APCO Worldwide just completed a global study into corporate and consumer relations and launched a Champion Brand Index which rates companies on their ability to inspire customers to promote their brand. APCO’s Index measures corporate brand value among more than 500 of the world’s largest corporate brands in 15 large economies that together make up nearly 80% of the world’s GDP. The insights from the index are powerful as we discover just how engaged consumers are around the social responsibility of brands. This is because the web and social media now give people direct and nearly immediate access to information about corporate behavior and as a result, people can evaluate and criticize corporations’ policies and actions like never before.

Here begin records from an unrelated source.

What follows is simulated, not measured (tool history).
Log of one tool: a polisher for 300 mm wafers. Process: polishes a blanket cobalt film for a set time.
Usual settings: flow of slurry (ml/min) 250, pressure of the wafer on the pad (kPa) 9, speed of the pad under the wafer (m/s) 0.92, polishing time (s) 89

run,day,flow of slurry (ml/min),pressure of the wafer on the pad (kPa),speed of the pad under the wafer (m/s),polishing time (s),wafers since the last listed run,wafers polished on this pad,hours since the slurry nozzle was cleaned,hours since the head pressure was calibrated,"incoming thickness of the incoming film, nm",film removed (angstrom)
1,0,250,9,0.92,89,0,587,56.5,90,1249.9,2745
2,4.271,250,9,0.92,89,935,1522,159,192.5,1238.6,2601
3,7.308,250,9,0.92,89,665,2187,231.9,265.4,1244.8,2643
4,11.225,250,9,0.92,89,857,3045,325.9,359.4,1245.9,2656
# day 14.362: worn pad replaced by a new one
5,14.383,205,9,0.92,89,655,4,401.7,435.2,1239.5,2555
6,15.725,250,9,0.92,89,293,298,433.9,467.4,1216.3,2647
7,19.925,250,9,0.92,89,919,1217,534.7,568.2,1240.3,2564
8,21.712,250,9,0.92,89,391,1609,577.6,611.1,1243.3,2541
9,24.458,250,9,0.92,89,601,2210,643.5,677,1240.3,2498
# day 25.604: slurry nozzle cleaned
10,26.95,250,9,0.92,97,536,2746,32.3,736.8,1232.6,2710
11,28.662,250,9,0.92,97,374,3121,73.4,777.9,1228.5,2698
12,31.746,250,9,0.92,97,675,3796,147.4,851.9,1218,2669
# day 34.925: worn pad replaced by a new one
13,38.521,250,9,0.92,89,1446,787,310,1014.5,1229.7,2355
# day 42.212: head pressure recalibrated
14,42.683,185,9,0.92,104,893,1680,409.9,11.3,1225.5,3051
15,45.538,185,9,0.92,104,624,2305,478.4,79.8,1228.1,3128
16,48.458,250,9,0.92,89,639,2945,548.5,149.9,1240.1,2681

The study found that a strong majority (62%) of the public say they care more about companies’ practices and policies today than they did ten years ago. Further, two-thirds (67%) say when evaluating companies, it is as important to them to know how the company operates as it is to know what it sells.
These new consumer concerns can be both rewarding and punitive to brands. Roughly 4 in 10 people globally say that within the last year they have decided not to buy a company’s products not because of the product itself, but because they didn’t agree with the companies’ practices or policies. Slightly more (43%) say they have decided to buy one company’s product over those sold by similar companies specifically because they liked or agreed with the company’s practices.
These number are even more impactful when you consider that more than three quarters globally (77%) believe that corporations have a bigger impact on their lives today than they did 10 years ago. Further, a solid majority (60%) hold that companies now serve some functions in society that were previously reserved only for the government. And perhaps most notable of all, almost half (45%) of those in the 15 economies under study believe that global companies have a bigger impact on their lives than does government.
Scrutiny of companies and the belief that companies are playing a bigger role in society with bigger obligations, is strongest in the developing world. For example, 81% of those in developing economies agree to the statement “when evaluating companies, it is as important for me to know how the company operates as it is to know what it sells” compared to 57% in developed economies. Likewise, 73% in developing economies say corporations now serve functions previously reserved only for government compared to 53% in the developed economies and 56% in the developing economies think companies have a bigger impact on their life than government compared to only 36% in developed economies.
To succeed in this era of increased scrutiny and shifting expectations between corporations and society, smart corporate brands recognize that they first need to be champions for society before society will champion them. Nearly three- quarters worldwide (72%) believe that companies have the ability to shape a better society and more than half (57%) think the best companies aren’t those who try to recruit brand champions, but rather brands that champion for things important to them.
This new study and Index by APCO is the latest evidence in a growing body of research that show that corporate responsibility is not just an important way to build a better world, but also for companies to differentiate themselves from their competitors by making themselves more meaningful to their customer. As such, we find ourselves as brands, marketers and consumers, living in an era when doing good is genuinely good for business. As such, it represents the opportunity of this generation to build a third pillar of social change in the private sector to support government and philanthropy to build a better world for all.